By the way the basic facts in that subject you are studying are these:
1) know the definition of the total derivative (differential) as a linear transformation.
2) know the definition of the directional derivatiove, and know that that the directional derivative can exist in every direction while the function still may not have a total derivative,
3) know that if the total derivative does exist, then the directional derivative in every direction does also, and i fact the directional derivative in the direction v is just the value of the total derivative (as linear map) evaluated at v.
4) know that if the directional derivatives exists in the axis directions (partial derivatives) and exist on a whole open neighborhood of the point, and if the partial derivatives are continuous at the point, then also the total derivative does exist there and is represented by the matrix of partial derivatives.

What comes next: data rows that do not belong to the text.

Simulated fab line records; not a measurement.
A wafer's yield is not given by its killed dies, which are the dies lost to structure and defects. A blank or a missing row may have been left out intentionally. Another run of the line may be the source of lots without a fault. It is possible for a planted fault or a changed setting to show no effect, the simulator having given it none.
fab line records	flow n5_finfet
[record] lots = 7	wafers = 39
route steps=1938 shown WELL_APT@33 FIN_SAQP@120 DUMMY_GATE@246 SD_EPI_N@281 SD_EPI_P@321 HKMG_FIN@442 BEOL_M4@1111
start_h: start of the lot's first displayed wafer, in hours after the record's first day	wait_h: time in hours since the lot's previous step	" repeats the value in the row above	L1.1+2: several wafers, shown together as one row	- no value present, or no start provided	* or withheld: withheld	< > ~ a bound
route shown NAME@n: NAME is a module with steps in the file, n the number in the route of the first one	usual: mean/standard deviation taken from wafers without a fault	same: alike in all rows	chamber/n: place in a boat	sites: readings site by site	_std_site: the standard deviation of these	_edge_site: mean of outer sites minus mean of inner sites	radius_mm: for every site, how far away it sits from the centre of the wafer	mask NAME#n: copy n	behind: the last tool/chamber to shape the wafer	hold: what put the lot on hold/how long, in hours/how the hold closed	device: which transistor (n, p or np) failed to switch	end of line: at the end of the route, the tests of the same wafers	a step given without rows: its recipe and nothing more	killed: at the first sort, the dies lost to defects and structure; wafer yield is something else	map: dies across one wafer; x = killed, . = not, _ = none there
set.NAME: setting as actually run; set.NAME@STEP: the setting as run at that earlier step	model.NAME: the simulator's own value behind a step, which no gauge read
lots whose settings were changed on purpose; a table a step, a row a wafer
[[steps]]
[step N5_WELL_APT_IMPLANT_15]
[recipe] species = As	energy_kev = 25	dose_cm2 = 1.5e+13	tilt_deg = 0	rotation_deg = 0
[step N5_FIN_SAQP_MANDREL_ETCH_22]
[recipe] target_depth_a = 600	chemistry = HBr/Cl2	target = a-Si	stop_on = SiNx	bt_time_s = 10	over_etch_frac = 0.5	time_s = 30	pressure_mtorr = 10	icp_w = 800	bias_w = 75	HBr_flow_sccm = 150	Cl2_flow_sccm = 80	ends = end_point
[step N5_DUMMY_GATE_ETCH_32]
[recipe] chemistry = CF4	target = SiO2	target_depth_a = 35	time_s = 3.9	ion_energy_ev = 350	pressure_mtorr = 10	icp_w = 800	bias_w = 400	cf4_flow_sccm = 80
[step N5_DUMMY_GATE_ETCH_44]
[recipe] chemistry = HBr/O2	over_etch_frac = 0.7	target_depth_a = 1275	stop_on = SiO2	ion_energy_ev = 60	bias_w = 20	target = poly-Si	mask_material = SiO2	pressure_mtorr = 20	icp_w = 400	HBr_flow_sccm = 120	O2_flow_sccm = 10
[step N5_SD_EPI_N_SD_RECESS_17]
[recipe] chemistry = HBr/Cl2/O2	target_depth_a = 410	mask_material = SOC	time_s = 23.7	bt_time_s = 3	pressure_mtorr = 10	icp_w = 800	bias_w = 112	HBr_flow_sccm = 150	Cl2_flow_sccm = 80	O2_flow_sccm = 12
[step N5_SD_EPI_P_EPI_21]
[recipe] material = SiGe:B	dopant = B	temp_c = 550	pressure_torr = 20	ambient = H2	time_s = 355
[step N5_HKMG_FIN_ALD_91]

The moral is the total derivative is the conceptual version of the derivative and the partial derivatives are a computational tool enabling you to calculate the total derivative.
5) The chain rule says that the total derivative of a composition of two differentiable maps is the composition of their total derivatives, as linear maps, and its matrix of partials is the matrix product of the matrices of partials of the two components mappings.
6) The gradient is nothing but the derivative in the special case of a real valued function, hence is represented by a one rowed matrix of partials.
7) In case a differentiable real valued function has a local extremum when restricted to a curve or line in it domain, the derivative will equal zero in that direction. If there is a local extremum for the function itelf at the point then all partials and all directional derivatives will be zero there. and thus the gradient matrix or gradient vector, will equal zero there.
8) A continuous function defined on a closed bounded set will have a global maximum and minimum there, either on the boundary of the set, or at an interior point where the gradient is either zero or does not exist.
9) E.g. to find the max of function defined on a disc, one checks the points inside the disc where he gradient is zero, and then one restricts the function to the boundary circle, reparametrizing it by polar coordinates and again finds the points where he one variable derivative is zero.
10) Another way to approach the previous problem of examining the values on the boundary, is to find the gradient of the original function and look for points of the boundary where that graident is perpendicular to the boundary, i.e. parallel to the radius of the boundary circle.
11) More generally the explanation for the trick mentioned in the previous no.#10, is called La Grange's method. It is the trivial observation that the derivative of the restriction of the map, is the restriction of the derivative. Thus the derivative of the restriction of f to the boundary circle is the restriction to the boundary circle of the gradient. Now the gradient acts by dot product, hence its restriction to the boundary circle is zero precisely when it is perpendicular to the boundary circle. In particular the normal, or perpendicular, vector to the surface or curve defined by g=0, is the gradient of g, since the derivative of the g must be zero when restricted to a set where g is constant.
Repeat" basic fact: the gradient of g is perpendicular to the set where g is constant.
12) By the previous reasoning, the method of lagrange is often taught in the following mindless way: to maximize the restriction of a function f to the surface or curve defined by g = 0, find the points of g=0 where the gradient of f is perpendicular to the surface g=0. I.e. find the points of g=0 where the gradient of f is parallel to the gradient of g.
I.e. solve g=0, and gradg = c.gradf, for some scalar c, called the "lagrange multiplier". This gives a name, the multiplier, to the least meaningful element of the whole procedure, namely the unimportant scalar c. It is very difficult to give good example questions for this subject, and most of them are solvable without finding the scalar c.That's about all I recall at the moment about your question. good luck.